Closed nsteinmetz closed 8 years ago
The Feeds are put in redis when there is something "new" (new = between the last time the trigger has run, and "today") and it's twice in cache because I put once :
th_rss_' + str(trigger_id)
and once
th_rss_uuid' + str(trigger_id)
the second line permits to provide from TriggerHappy a Feed from an UUID this is usefull when you want to track tweets from a given hashtag - then you could touch that information from the feed built from TriggerHappy.
so I think it's not a bug
Ok so there is an issue with my dotclear atom feeds as they were put in cache each times on the old instance.

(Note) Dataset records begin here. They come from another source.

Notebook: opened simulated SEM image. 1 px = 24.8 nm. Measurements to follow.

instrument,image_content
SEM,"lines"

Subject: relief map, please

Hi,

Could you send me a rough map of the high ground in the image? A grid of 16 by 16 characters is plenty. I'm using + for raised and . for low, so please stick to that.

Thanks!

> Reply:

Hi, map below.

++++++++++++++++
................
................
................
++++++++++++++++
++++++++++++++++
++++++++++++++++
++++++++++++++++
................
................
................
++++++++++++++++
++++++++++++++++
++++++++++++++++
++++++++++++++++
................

On the new one, I don't see anything in fact in redis
Let's close this one so far. Need to understand better what happens...
If you show me the RSS I could analyze. I saw so many feed not well fond, I could find it here too
I keep it open.
I may found a beggining of explanation with issue #129
I made 2 triggers with your atom to create not in evernote
I'm digging now with that goes to cache but does not get out of it.
It's really crazy ...
all of that to improve the perf with multiprocessing ...
It's what I used in fact, but did not change anything in my case.
If I were to implement a clone to th, I think I would:
And as you did, I would have 2 collector / publisher actions.
in fact the data of your feeds were not published because if the database, I've setup a date that was not old enough to permit to let the feed being published. Otherwise it's working .
About your suggestions : I was expecting to be helped by celery/redis for that. May be I should searched for a more sophisticated Queuing system which would trigger the tasks when an entry limit is reached. But I dont know if it would be satisfying with a big quantity of data to handle
Do you really have this quantity or perf requirements ?
As documents could be simple array or hstore or json documents in postgres; one could say mongodb but I would prefer not.
At work we started to use Kafka in a hadoop context, but seems overkill for such a need (having a zookeeper system + kafka nodes). I was also thinking at ElasticSearch but it seems too far from basic use cases.
And hadoop ecosystem has all the features but so overkilled :-D
If you stay with Redis/Celery, maybe you implemented it too fast. Why not start with only redis for example and then implement Celery ?
I don't know enough Redis to say if it's a good choice or not. Seems hashes could be seens as documents.
Or maybe RethinkDB too?
I saw pykafka too, several weeks ago, when I saw a post about IFTTT architecture. And I liked it :) But as you said, adding several java process for a so little project ... :=)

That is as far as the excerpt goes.